When he brings Fleur Delacour to the gala or whatever to help explain how some random poor beautiful French girl has turned him into the greatest person ever, he expects a warm welcome.  Except that Eric spills the beans to Rufus about that time in the pilot when Chuck tried to rape Jenny on the roof at Blair's Kiss on the Lips party (never forget), so Rufus is rightly upset.  He threatens to tell all of Chuck's terrible secrets to Fleur, but Chuck denies that he knows her.  "But Monsieur Chuck, you 'ave zee perfect life!  What possible secrets could zere be?"  Now, the show expects us to believe that Chuck unloads them all on her right then and there.  How the eff do you think that conversation actually goes?  "Well, after my mother faked her death, I grew up hating women.  When I lost my virginity to Georgina Sparks in the 6th grade..."  Anyway, Fleur forgives him because she sees a sweet life ahead of her in a bangin' penthouse.  If I were Blair I would be so pissed off.  You spend three seasons grooming Chuck into a somewhat-decent person and some Opera Rat gets all the benefit?  Oooh, girl!

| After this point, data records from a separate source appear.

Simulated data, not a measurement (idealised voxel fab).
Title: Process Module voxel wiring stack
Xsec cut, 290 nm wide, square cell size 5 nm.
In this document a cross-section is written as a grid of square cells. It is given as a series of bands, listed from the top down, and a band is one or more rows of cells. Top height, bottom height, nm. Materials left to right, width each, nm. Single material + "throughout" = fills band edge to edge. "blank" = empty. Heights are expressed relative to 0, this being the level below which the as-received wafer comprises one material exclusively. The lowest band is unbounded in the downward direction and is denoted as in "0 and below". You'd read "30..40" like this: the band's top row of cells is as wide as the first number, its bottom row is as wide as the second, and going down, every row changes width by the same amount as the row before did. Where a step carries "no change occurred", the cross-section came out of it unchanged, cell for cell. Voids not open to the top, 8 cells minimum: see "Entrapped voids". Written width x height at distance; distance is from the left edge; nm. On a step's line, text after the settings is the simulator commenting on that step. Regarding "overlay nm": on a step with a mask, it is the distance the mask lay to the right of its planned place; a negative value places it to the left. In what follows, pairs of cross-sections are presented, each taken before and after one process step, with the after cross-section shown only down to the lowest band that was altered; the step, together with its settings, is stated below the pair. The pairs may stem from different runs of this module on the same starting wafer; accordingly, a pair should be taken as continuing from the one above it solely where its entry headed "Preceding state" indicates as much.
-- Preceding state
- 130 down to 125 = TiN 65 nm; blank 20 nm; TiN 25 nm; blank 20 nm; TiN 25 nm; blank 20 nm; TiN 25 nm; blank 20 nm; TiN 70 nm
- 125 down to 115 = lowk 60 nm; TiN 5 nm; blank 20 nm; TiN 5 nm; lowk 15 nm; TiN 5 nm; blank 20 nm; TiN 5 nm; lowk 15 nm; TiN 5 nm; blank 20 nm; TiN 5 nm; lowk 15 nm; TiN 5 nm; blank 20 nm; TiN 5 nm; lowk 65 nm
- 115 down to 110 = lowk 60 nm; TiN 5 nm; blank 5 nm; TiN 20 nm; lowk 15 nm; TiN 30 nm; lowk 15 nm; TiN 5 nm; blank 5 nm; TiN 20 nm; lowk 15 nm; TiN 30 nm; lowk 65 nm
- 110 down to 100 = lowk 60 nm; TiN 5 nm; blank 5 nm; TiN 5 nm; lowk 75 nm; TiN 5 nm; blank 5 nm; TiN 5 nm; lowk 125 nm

Meanwhile Serena and Blair blah blah blah.  Everyone makes it very clear to Serena that she is not welcome in their friends group, or on this show.  There's some secret society where you get keys (for coke orgies, I assume) if you're a member, and only the most nepotistic get to join, and of course Nate's trick from like two episodes ago is in charge, because WHAT?  Does she even go to Columbia?  Also is this a real thing that Columbia students are doing?  Maybe because my school didn't even have a Greek system, I am having trouble comprehending to what extent normal college students are involved in secret societies, but there has been a bit much on this show.  I mean, they are in COLLEGE, and even say, "I expected college to be easy."  Hint: if you're spending all of your time at fashion parties and none of your time studying, IT IS.  Where are the all-nighters in pajama pants with no makeup?  Did I do college wrong?

So Serena doesn't get to join and Blair feels mildly bad about that, except no she wouldn't, and S is all "oh I'm cool with it, no big," and tries to get Nate to pay attention to her, but OF COURSE HE WON'T because after she took his virginity on a barstool and then skipped town and then came back and dated Dan and like a million other people INCLUDING HIS MARRIED COUSIN and then Nate again but then cheated on him with Dan but then was like "I CHOOSE ME" and left town, he has better things to do.

So then I kind of tuned out for a while.  I guess Lily did some investigating (thereby doing her annual experiment in paying attention to her kids) and discovered that by the Laws of Nepotism, Serena should have been invited to the secret society!  So clearly the new bitch is manipulating things, for some reason that no one cares about.  Blair and Serena (and Dorota, duh) stage a fake catfight and get Gossip Girl to livestream it so that all the bitches at the...wait is everyone at the same party?  Is this a fashion party or a secret society party?  I can't tell.  Everyone is reacting in some way to something.  But there is literally a curtain pulled and the secret behind it is...I don't even remember.  Then Blair and Serena are so happy to be friends that are both in the secret society, so Serena moves in with...Blair?  Doesn't Blair live with Eleanor and Cyrus Rose (and Dorota and Vanya and their baby)?  Why wouldn't Serena live with her mom and Rufus?  I'm pretty confused about this.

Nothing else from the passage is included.